0

When using alternation in regex, we should include items in the alternators in order to avoid being affected by eagerness of the engine.

Then if having a list such as co,co.,co-op,association,assoc we should prefer to include them in order to get the most precise match. Then, this should be changed to association,assoc,co-op,co.,co.

I have a basic regex pattern to split a word in two if hyphen or slash is included, so I get just the part before the hyphen or slash:

(.*(?<!\w)(CO-OP|CO|CO.)(?!\w).*)[-/](\s*\w+.*)

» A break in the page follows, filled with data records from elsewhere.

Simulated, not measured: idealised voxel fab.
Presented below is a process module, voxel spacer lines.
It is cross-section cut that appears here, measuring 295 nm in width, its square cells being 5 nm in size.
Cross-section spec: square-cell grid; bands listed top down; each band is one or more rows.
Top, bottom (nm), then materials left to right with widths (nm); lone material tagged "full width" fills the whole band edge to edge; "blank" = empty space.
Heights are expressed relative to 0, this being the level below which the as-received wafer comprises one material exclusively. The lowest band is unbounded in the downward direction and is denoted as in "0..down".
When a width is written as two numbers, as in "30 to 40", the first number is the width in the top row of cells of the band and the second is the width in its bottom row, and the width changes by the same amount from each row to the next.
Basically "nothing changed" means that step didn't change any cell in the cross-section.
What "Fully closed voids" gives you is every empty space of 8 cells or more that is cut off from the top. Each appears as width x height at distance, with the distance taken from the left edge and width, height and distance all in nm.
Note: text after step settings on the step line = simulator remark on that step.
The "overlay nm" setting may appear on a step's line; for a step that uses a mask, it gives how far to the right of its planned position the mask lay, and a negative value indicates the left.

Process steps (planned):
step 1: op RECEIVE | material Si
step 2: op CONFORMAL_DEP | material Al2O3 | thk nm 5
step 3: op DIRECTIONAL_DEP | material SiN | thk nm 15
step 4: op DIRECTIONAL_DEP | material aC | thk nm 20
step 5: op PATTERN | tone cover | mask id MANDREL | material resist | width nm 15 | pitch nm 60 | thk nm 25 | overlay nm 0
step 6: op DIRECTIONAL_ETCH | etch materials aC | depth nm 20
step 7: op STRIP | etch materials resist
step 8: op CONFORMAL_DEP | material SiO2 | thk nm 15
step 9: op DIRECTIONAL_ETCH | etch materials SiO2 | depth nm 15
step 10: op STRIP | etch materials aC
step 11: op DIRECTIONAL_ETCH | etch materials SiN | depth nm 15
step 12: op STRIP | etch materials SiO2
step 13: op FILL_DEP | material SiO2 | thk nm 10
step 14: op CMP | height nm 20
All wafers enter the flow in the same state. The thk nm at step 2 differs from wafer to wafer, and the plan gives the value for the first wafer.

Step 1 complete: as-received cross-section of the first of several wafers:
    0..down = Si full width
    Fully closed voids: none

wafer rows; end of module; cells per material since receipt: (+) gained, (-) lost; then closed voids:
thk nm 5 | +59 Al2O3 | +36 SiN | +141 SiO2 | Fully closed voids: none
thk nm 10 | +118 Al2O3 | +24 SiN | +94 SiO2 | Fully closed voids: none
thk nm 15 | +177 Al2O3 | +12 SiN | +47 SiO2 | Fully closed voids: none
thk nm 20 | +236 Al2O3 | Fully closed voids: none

However, this regex is breaking incorrectly when providing ABC CO-OP ELEMENTARY SCHOOL. This string is becoming just ABC CO. However, if I remove CO from the alternators, the string is returned in its original form ABC CO-OP ELEMENTARY SCHOOL which is correct. In addition, the string ARMSTRONG CO-OP ELEMENTARY SCHOOL / ECOLE PRIMAIRE ARMSTRONG COOPERATIVE should be broken to become ARMSTRONG CO-OP ELEMENTARY SCHOOL without the string after slash.

Why CO is matched in the alternators and used to break the string?

John Barton
  • 1,581
  • 4
  • 25
  • 51
  • `CO.` should be `CO[.]` or `CO\.` but that's not your current issue. You could use control verbs to skip the `co,co.,co-op` matches. – user3783243 May 26 '20 at 02:08

1 Answers1

2

Your issue is that your regex requires there to be a - or a \ in the string, so it is forcing ABC CO-OP ELEMENTARY SCHOOL to split on the - in CO-OP. If you:

  1. make the second part of the regex optional;
  2. change the .* at the end of the first group to be lazy (.*?); and
  3. add start and end-of-string anchors

you will get the results you want:

^(.*(?<!\w)(?:CO-OP|CO|CO\.)(?!\w).*?)(?:[-/](\s*\w+.*))?$

Demo on regex101

Note also that the . in CO. should be escaped.

Nick
  • 138,499
  • 22
  • 57
  • 95